Researchers at Stanford and Samsung Electronics have developed a display capable of packing in greater than 10,000 pixels per inch (ppi), something that’s slated to be used in VR/AR headsets and contact lenses of the future.
Over the years, research and design firms like JDI and INT have been racing to pave the way for ever higher pixel densities for VR/AR displays, astounding convention-goers with prototypes boasting pixel densities in the low thousands. The main idea is to reduce the perception of the dreaded “Screen Door Effect”, which feels like viewing an image in VR through a fine grid.

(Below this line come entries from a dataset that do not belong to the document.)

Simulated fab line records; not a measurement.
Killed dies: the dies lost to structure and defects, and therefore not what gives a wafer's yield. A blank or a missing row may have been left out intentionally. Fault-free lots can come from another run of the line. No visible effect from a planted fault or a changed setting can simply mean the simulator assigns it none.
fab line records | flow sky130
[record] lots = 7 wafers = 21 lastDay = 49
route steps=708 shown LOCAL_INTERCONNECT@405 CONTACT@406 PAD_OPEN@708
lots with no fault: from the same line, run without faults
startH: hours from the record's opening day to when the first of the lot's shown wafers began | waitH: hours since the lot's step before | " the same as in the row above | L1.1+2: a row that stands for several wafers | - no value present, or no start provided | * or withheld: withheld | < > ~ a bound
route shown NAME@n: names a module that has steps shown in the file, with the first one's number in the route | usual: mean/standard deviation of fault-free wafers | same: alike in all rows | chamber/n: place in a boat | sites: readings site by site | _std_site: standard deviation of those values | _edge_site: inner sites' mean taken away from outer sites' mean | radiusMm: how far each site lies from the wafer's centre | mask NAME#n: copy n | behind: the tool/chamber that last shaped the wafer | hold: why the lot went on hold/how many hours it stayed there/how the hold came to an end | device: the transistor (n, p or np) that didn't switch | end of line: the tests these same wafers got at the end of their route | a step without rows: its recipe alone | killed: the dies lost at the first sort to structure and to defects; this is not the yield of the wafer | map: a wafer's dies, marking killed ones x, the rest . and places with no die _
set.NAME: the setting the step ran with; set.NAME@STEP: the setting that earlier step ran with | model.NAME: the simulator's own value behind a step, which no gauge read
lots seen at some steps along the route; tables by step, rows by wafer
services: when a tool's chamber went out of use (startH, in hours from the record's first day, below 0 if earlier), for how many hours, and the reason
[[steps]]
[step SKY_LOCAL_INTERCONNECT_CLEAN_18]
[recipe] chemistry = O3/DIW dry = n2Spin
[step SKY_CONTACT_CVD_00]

Last week however researchers at Stanford University and Samsung’s South Korea-based R&D wing, the Samsung Advanced Institute of Technology (SAIT), say they’ve developed an organic light-emitting diode (OLED) capable of delivering greater than 10,000ppi.
In the paper (via Stanford News), the researchers outline an RGB OLED design that is “completely reenvisioned through the introduction of nanopatterned metasurface mirrors,” taking cues from previous research done to develop an ultra-thin solar panel.
By integrating in the OLED a base layer of reflective metal with nanoscale corrugations, called an optical metasurface, the team was able to produce miniature proof-of-concept pixels with “a higher color purity and a twofold increase in luminescence efficiency,” making it ideal for head-worn displays.
Furthermore, the team estimates that their design could even be used to create displays upwards of 20,000 pixels per inch, although they note that there’s a trade-off in brightness when a single pixel goes below one micrometer in size.
Stanford materials scientist and senior author of the paper Mark Brongersma says the next steps will include integrating the tech into a full-size display, which will fall on the shoulders of Samsung to realize.
It’s doubtful we’ll see any such ultra-high resolution displays in VR/AR headsets in the near term—even with the world’s leading display manufacturer on the job. Samsung is excellent at producing displays thanks to its wide reach (and economies of scale), but there’s still no immediate need to tool mass manufacturing lines for consumer products.
That said, the next generation of VR/AR devices will need a host of other complementary technologies to make good use of such a ultra-high resolution display, including reliable eye-tracking for foveated rendering as well as greater compute power to render ever more complex and photorealistic scenes—things that are certainly coming, although aren’t here yet.